Clark Gable is just a two-bar Joe doing a job

By Andrew A. Rooney, Stars and Stripes staff writer June 7, 1943

Herewith a report on Capt. Clark Gable:

Last summer he quieted a rumor that he was going to accept a direct commission as a major by enlisting as a private in Los Angeles. On Oct. 28, after completing the air corps OCS at Miami. Fla., he was commissioned second lieutenant. He served at Tyndall Field, Fla., for a while, and later was shipped to a mid-West field. He came to England about seven weeks ago, has been on one raid, (Antwerp, May 4) and his job here is to make a training film for aerial gunners. He is 42 years old, six feet one inch tall, his hair is grey. He seems like an OK guy.

With the possible exception of the German Army, no one is having a tougher time trying to fight this war than Capt. Clark Gable.

They Want to Know

A few hundred thousand relatives of privates in the infantry who have been fighting in North Africa want to know why Clark Gable isn't a private in the infantry fighting in North Africa. The fathers and mothers, sisters and friends of the staff sergeants on combat crews of B17s and B24s want to know why he is a captain instead of a staff sergeant. And some of the boys wonder.

He is not a captain doing a staff sergeant's job. He is a captain doing a job that has been done by majors and better, and he went from a second lieutenant to a captain in less than six months, not because he had a direct pipeline to the commanding general, but because he is an intelligent man doing a good job for the Air Force.

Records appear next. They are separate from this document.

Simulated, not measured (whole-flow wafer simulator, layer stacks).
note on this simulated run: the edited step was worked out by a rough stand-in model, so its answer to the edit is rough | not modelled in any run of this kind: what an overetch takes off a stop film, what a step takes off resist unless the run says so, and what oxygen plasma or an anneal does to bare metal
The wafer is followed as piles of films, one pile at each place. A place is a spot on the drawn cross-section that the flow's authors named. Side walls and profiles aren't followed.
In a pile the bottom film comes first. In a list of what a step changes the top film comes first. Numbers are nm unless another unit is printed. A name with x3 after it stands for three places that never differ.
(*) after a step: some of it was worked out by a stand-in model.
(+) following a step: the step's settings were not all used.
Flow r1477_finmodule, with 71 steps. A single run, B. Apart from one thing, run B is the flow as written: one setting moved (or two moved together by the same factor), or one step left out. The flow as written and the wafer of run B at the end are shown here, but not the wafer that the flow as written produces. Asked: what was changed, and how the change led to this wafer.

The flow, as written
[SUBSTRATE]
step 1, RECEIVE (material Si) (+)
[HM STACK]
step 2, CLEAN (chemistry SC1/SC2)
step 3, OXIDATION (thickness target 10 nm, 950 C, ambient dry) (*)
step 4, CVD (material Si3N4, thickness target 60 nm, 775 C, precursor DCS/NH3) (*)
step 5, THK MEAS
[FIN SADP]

Last Saturday a couple of carloads of newspapermen, most of whom were women, were taken to an Eighth Air Force field to watch the public relations office take the wraps off their man Gable. They were prepared to write cynical articles of the movie star playing a phoney part, but Gable fooled them. He was a very nice guy about it all, and his performance at the press conference left nothing to be cynical about.

He didn't try to act any part. He was Clark Gable in the Air Force, a little tired, but resigned to being looked at and talked to — and he looked like a very decent guy with no angle to his being where he was.

The conference was held around a B17, and there were several combat men from Gable's station hanging around. The captain was dressed in pinks, a leather jacket, cap and solid English shoes. He looked like what America thinks the boys in the air corps look like.

His mustache has acquired a slightly RAF look, his hair is a little long, and the collar of his leather jacket is turned up with that casual nonchalance which makes life look easy. The cap he wore looked just a little more like an air corps cap than most, and he pulled it just a little further over his right eye than the rest.

He is in England on the orders of Brig. Gen. Luther S. Smith, director of the Air Force training program. With him are 1/Lts. Andrew J. McIntyre, former MGM cameraman, and John Mahin, who wrote several of the scripts for Gable's pictures.

Together the three of them, with the help of several veteran gunners, are putting together a film they hope will be some help in the training program for aerial gunners. In the film, Gable interviews men, gets opinions and observations on equipment and combat problems. He appears in some of the scenes — does not appear in others.

He went on the Antwerp raid so that he could talk through something besides his hat about raids. One of the correspondents asked him if he was going on another.

"I'm going to do what I have to do to finish this job."

After Capt. Gable introduced T/Sgt. Kenneth Hulse and T/Sgt. Phil Hulse (not brothers) to the correspondents, and they told a brief story, it was decided that the newspapermen should hear what a cal. 50 machine-gun sounded like being fired by Capt. Gable. It sounded just like a cal. 50 being fired by anyone.

Phil Hulse, whose home is in Springfield. Mo., has worked with the captain quite a bit on the picture, and he is at the field with Gable.

"He is a regular man," Hulse says "He gets an awful lot of unfair criticism. He used to go out to the towns once in a while but the people won't let him alone, so he just doesn't go out any more."

Capt. Gable himself says that he has been to London once, and has been to some of the pubs in the small towns near his station several times. He hasn't seen a movie since he's been here. (GWTW still plays at the Ritz, in Leicester Square.)

Herewith ends the report on Capt. Clark Gable. For our money he is an OK Joe fighting a war, and, until he bites a dog or figures in a legitimate news story, just like any other Joe, The Stars and Stripes will leave the guy alone, as he would like to be left, for the duration.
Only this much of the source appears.